The Myops and Reality

The Myops and Reality April 19, 2011

Once there were some people who were quite myopic. Still, they got around just fine by getting up very close to things and kind of feeling around.

One day the group of them saw a vast, ill defined shadow against the vague blue sky. As they approached it each saw something different. One saw, and eventually felt, a rough writhing tube of some sort stretching upward and dripping something like snot. Another found a solid pillar that she could not reach around and which rose into ill focused haze. A third saw hazily, but could not reach, a small wiggling worm-like object. Each could report to the others what he or she saw or felt, but none were tall enough, or had sharp enough vision, to see what held them together, or if indeed they were part of the same vast object. By moving around a bit they could even share each others experiences.
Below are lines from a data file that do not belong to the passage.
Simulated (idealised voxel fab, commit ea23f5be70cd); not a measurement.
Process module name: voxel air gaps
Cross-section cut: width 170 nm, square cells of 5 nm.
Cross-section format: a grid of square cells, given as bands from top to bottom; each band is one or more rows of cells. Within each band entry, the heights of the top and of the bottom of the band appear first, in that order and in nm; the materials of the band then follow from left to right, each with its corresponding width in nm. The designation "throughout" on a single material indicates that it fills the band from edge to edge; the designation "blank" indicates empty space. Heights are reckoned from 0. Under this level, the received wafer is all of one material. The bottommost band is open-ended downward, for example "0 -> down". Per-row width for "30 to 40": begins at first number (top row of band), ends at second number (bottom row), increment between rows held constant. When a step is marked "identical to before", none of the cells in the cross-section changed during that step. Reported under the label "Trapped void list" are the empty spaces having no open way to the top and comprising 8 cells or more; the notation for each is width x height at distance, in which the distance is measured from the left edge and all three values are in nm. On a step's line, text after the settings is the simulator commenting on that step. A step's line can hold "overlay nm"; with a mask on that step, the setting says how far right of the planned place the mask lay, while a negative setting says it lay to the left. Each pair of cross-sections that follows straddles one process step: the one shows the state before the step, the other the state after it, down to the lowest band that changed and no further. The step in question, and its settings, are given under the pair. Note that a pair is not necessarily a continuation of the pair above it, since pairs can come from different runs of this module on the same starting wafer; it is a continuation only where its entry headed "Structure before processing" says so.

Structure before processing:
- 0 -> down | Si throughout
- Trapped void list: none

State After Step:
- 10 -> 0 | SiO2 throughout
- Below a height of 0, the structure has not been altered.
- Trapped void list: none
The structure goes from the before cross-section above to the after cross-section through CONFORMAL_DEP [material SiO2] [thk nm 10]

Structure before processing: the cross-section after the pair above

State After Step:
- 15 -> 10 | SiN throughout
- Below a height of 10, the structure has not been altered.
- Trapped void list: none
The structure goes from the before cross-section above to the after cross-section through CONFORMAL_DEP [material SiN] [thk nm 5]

Strangly, there would sometimes be a blast from the heavens like a trumpet, and suddenly all the objects would move away too quickly to follow. It might be days before the myops found them again. They were always together,  and yet the myops simply couldn’t, individually or as a group, see what connected them, or even if there was something that connected them.

Of course this all engendered much speculation. Some of the myops would try squinting and jumping to get some vision of the whole, but to no avail. Eventually some of them gathered other myops into sects; some were devoted to understanding the wiggly worm, some to the writhing tube, and some to the solid pillar. Quite a few devoted themselves to squinting and jumping. And some looked forward to the trumpet blast that would, at least for a time, signal that these objects of devotion have moved off, leaving the myopic people, for at least some time, to look at, and out for one another.